Archaeologists hail find of 10-million-year-old fossil site in northwest Iran

October 6, 2023 - 17:32

TEHRAN—A team of archaeologists in northwest Iran has discovered a significant fossil site estimated to date from ten million years ago.

Iranian excavators have uncovered a vertebrate fossil site in Maragheh, East Azarbaijan province, Press TV reported on Wednesday.

Uncovered in Ahaq village, the fossil site dates some ten million years, said Shahnam Ashtari, who presides over the provincial Department of Environment.

The official said amazing fossils related to the families of horses, elephants, bovidae, rhinoceroses and all kinds of carnivores have been found during the excavation of the site.

Maragheh fossil site is among the five important Maragheh vertebrate fossil sites in the world, Ashtari noted. “Ahaq is unique in the region in terms of vertebrate, invertebrate and plant fossils, he said, calling for more studies there.”

Renowned as a “fossil paradise”, Maragheh is home to enormous herbivorous fossils such as ones related to Mastodons and Deinotherium (kinds of elephants and rhinos), among other extinct mammals.

Maragheh has been the focus of paleontologists and geologists for many years since its native fauna is considered one of the three most preeminent western Eurasian late Miocene Pikermian faunas, along with Samos and Pikermi in Greece.

Follow-up seasons of excavation and paleontological studies across Maragheh have revealed treasured findings such as mastodon dentin fossils, upper rhinoceros jaws, carnivorous skulls, horse teeth and jaws, giraffe jaws, and fossils of a primary human. Except for Maragheh, sediments similar to Maragheh are also found in Ahar, Varzeqan, northwest of Tabriz (Evand), and near Mianeh.

Last year, Mikael Fortelius, a professor of Evolutionary Paleontology at the University of Helsinki, publicized that archaeologists had unearthed some fossils dating back more than 8 million years in Maragheh that show high potential for further excavations in this region.

“If archaeologists can unearth fossils dating back to around 11 or 12 million years ago, the fossil site of Maragheh would become more important than ever,” he noted.

In 1897, the French paleontologist Marcellin Boule secured permission to conduct a paleontological expedition to Maragheh in 1904. The 1904 French expedition to Maragheh was organized at a very grand scale for this time in paleontology. In addition, a group of French paleontologists assisted by 12 local laborers excavated a large sample of Maragheh fossils from Kingir, Kopran, Shollevend, and Kermedjawa.

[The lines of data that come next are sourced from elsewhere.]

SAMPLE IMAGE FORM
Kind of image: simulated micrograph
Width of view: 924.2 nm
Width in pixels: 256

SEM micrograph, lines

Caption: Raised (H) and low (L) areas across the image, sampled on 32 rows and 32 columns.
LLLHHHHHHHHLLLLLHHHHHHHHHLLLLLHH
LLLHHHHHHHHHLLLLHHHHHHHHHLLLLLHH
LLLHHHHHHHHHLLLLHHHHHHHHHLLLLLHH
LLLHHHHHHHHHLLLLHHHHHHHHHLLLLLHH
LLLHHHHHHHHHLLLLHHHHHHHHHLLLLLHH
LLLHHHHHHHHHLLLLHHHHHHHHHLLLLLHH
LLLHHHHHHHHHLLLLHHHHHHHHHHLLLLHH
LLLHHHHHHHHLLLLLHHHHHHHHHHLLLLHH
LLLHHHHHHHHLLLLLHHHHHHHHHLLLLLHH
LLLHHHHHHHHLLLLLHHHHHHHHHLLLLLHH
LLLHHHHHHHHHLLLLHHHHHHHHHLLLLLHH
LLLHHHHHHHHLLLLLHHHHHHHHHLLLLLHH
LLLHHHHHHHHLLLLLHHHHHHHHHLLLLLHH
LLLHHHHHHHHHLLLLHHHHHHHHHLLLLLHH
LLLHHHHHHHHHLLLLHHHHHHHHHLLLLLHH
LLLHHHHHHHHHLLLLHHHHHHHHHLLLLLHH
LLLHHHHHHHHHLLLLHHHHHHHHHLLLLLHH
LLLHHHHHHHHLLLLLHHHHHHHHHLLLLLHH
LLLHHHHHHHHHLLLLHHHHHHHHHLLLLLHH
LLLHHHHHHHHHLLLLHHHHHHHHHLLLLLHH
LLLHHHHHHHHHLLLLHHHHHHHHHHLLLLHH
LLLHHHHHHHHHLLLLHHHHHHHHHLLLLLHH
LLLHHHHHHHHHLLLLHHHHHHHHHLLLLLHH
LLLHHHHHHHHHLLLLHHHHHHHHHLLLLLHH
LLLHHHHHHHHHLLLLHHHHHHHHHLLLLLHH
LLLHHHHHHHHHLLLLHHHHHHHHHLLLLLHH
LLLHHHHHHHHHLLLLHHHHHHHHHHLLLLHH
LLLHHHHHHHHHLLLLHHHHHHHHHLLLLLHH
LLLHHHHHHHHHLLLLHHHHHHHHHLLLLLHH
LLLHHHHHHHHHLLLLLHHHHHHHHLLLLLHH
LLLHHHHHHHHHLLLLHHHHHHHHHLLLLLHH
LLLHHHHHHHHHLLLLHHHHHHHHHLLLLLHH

More than 50 years elapsed before other reported expeditions occurred at Maragheh. Takai from Tokyo University collected Maragheh fossils from Kerjabad. Robert Savage of Bristol University also visited Maragheh in 1958 and collected fossils. Tobien, from Johannes-Gutenberg University, Mainz made important excavations of the middle portion of the Maragheh sequence in the 1960s. Moreover, many studies conducted in the 1970s yielded important outcomes as well.